Great Britain and Ireland – A Contiki Adventure Part 2
Above: The Cliffs of Moher, County Clare, Ireland
We arrived in Dublin, jittery and excited after a three hour ferry ride across the Irish Sea. At our hotel we met 20 newcomers to our tour. By this time, Chris and I had become friends with large group of Canadians and Australians and we were still excited to meet new people. We went on a short walking tour of Dublin but unfortunately One Direction was in town and the streets were filled with swarms of girls wearing Harry Styles t-shirts.
We traveled across Ireland counter-clockwise, starting with Northern Ireland. Although geographically part of the Republic of Ireland, it has been a part of Great Britain since 1921, therefore is governed by the Queen and uses pounds instead of euros. We visited Belfast, where the Titanic was built from 1909 to 1911. We then arrived in Londonderry (or simply known as Derry). We were given the best tour Chris and I have ever been on, by an Irish Buddhist who captivated 50 Guinness-drunk tourists and talked candidly about Bloody Sunday, the IRA and Derry being under siege.
By far the best part of Northern Ireland was Giant’s Causeway, a World Heritage Site that is the geographical landscape of a volcanic eruption dating back 50 to 60 million years. The fast cooling lava created pillar-like columns of rock protruding from the cliffs. The name Giant’s Causeway comes from the Irish legend that a giant built the rock columns, thus giving it its name. It was a ME time optional excursion but everyone on the trip attended, climbing up the steep cliffs and rock pillars, trying to get the perfect views of the coast. The giftshop also had a large selection of authentic Irish souvenirs and we stocked up on gifts for family and friends.

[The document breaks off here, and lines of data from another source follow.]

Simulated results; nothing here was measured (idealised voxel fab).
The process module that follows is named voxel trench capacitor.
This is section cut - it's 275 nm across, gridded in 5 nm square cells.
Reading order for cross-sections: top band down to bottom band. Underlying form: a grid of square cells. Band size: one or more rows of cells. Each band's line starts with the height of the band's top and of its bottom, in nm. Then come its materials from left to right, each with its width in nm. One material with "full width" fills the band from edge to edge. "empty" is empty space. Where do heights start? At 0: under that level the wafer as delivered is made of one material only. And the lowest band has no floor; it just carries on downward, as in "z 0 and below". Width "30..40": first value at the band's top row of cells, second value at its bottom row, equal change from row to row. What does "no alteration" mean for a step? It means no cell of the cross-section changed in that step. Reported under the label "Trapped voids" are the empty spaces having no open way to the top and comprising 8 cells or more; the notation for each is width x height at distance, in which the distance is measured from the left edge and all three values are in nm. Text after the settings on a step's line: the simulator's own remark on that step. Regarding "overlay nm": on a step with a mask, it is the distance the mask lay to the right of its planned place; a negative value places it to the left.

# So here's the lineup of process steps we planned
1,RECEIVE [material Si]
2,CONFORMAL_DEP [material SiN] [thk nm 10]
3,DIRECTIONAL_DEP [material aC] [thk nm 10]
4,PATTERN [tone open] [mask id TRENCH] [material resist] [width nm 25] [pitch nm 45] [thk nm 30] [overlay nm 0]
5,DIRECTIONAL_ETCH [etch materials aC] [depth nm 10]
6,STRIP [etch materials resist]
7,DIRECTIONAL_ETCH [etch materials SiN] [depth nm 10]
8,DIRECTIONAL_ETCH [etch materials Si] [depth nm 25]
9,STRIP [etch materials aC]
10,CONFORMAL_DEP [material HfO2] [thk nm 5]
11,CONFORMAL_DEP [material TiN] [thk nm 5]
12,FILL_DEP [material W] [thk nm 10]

We traveled to Galway, on the western coast of Ireland. Here we got to visit the Aran Islands, where the air is fresh and the residents still believe in leprechauns. Chris and I rented bikes and we explored the island called Inishmaan, watching sea lions from the spectacular cliffs and feeding the many horses on the island. The residents of the islands live in quaint, small homes, with cows in their yard and breathtaking views of the North Atlantic.
On one of the last days of the trip we visited Blarney Castle, built in 1446 by MacCarthy of Muskerry and the Kings of Desmond. The massive building is famous for the Blarney Stone. Kissing the stone is said to endow the kisser with “the gift of the gab” or great eloquence or skill at flattery. So of course, Chris and I kissed it. The stone is located at the top of the castle and we had to climb to the top, crawl under the stone, while suspended over the side of the castles wall and kiss the bottom of the stone.
The second event was a visit to the Cliffs of Moher, in the region of County Clare. They rise 120 metres above the Atlantic Ocean at Hag’s Head, and reach 214 metres just north of O’Brien’s Tower. Any nature photographer’s dream, no words can describe the cliffs’ size, geographical beauty and Irish grandeur.
Another notable place we visited in Ireland was Cork, a small town in the south famous for being the Titanic’s last port of call in 1912 and the place where, if you are of Irish decent (like myself), your ancestors most likely boarded a boat to North America. We stayed in Kilkenny at the Kilford Arms Hotel and took a guided tour to visit Kytelers Inn, a witch’s house built in the 1324 and St. Canice’s Cathedral. We also stayed in Killarney where we dressed in as much green as we could and ate a fantastic Irish dinner.
We arrived back in Dublin for our last day. Our Contiki group explored the Guinness Brewery, which was very interesting even if you hate beer as much as I do. We visited the famous Irish pub The Temple Bar and Trinity College and to celebrate a fantastic trip, we went to an Irish dinner at the The Merry Ploughboy Pub, which had Irish dancers and traditional Celtic music. It was a night to remember.
The trip was officially over the next morning and we drove 12 hours back to London. We passed through Wales, a country on the United Kingdom’s western shore, and visited the entirely real town of Llanfairpwllgwyngyllgogerychwyrndrobwllllantysiliogogogoch or Llanfairpwllgwyngyll for short. It is Welsh for ‘St Mary’s Church in the Hollow of the White Hazel Near to the Fierce Whirlpool and the Church of St Tysilio of the Red Cave’. Try putting that into a GPS!
Arrived back in London and unwillingly said goodbye to all our new friends and thanked our tour manager and driver. Even though I was more tired than I’ve ever felt in my life, I was so sad it was over. Chris and I spent our last night in the UK emptying our suitcases and repacking them 10 times to fit all our souvenirs. We chatted about Contiki, going over our favourite moments and of course, planning our next trip.